As someone mentioned above, the alternative is to "grow organically" which really means grow very very slowly. In many cases, these bands have grown slowly. They have had regular jobs to pay for their equipment. They play tiny gigs at small bars in their home town, and they've probably worked really hard doing, essentially, two jobs, for a long time to get to the point of being recognized by a label. They have barely enough money to buy guitars and a car to get to the next gig, much less move their recording and promotion to the level that a label can offer.
Your example is obviously flawed - libraries do not cost each person $1000 a month in taxes, besides the fact that it would be pretty difficult to eat $1000 worth of sweets in a month (by yourself), meaning the value proposition is so low that no one would take up that offer.
It's not really necessary and I doubt anyone will even read my post, but I've always wanted to do a slashdot style back-of-the-envelope calculation... so here goes.
Let's assume the previous post was correct, and libraries cost $1.1 billion a year. To keep it simple I'll use state taxes only, which is listed as $895 million. Wikipedia says total state tax revenue (in 2007) was $749,785,186,000 ($750 billion). So, 0.001% of state tax revenue was spent on libraries. Very likely there are local/city taxes that could be significant, but the previous poster showed that states provide the largest source of library funding.
In 2005, at $38,206 per capita the average state tax rate was 9.8% (source). So, about $3,750 in taxes was paid per person, on average, to the state(s) where they did business (these numbers include taxes from states besides those the person resides in, such as sales tax on out-of-state purchases, but doesn't include federal taxes). 0.001% of that is 4 cents, and that's for the whole year... 0.3 cents/month.
Let's assume my math and the figures I used are bad, and it's actually significantly higher. Say, one hundred times higher... $4 a year is still a heck of a good deal for everything that libraries provide to those who use them, and if you never ever use the library, you can write off the expense (pun intended), considering how small it is, as part of "buying civilization" as the well-known slashdot sig goes, just like you probably don't directly use a lot of the other things state, local, and federal taxes pay for (and you don't get to pick and choose what your money goes toward).

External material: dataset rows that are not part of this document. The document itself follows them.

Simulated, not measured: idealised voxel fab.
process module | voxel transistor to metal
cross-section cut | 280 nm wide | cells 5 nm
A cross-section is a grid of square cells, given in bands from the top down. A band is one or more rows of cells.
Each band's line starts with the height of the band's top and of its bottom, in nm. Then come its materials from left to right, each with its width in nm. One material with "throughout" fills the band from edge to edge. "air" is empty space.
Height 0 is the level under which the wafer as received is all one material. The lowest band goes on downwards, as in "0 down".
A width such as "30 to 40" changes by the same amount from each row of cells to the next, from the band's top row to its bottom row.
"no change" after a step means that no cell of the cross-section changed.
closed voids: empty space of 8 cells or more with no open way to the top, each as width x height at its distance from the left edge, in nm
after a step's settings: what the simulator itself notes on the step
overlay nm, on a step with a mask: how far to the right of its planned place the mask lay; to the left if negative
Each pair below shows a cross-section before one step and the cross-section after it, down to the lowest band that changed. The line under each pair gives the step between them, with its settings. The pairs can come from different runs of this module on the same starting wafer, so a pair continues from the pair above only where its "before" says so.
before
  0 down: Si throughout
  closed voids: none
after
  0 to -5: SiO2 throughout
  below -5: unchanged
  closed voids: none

Your sweets example is obviously different, because sweets can't be almost endlessly re-used like books and DVDs from the library can (I suppose you could try with sweets, but...) That's why, of course, such a pre-payment scheme as you suggest wouldn't work for food (although all-you-can-eat buffets are an interesting thing to consider), but why the original point stands... you are pre-paying for the library, but it's a minuscule amount that more or less equals nothing, especially when compared to the value it potentially provides to you.
I'm all for live performances, but ticket prices lately have gotten insane. A stadium that can seat 50k and yet they still charge $100 a ticket like many acts do? No thanks- that is greed pure and simple. I have no problem dropping $10-$20 to see a good band, but thanks to greed and Ticketmaster, live music seems just as much a scam as the recorded stuff.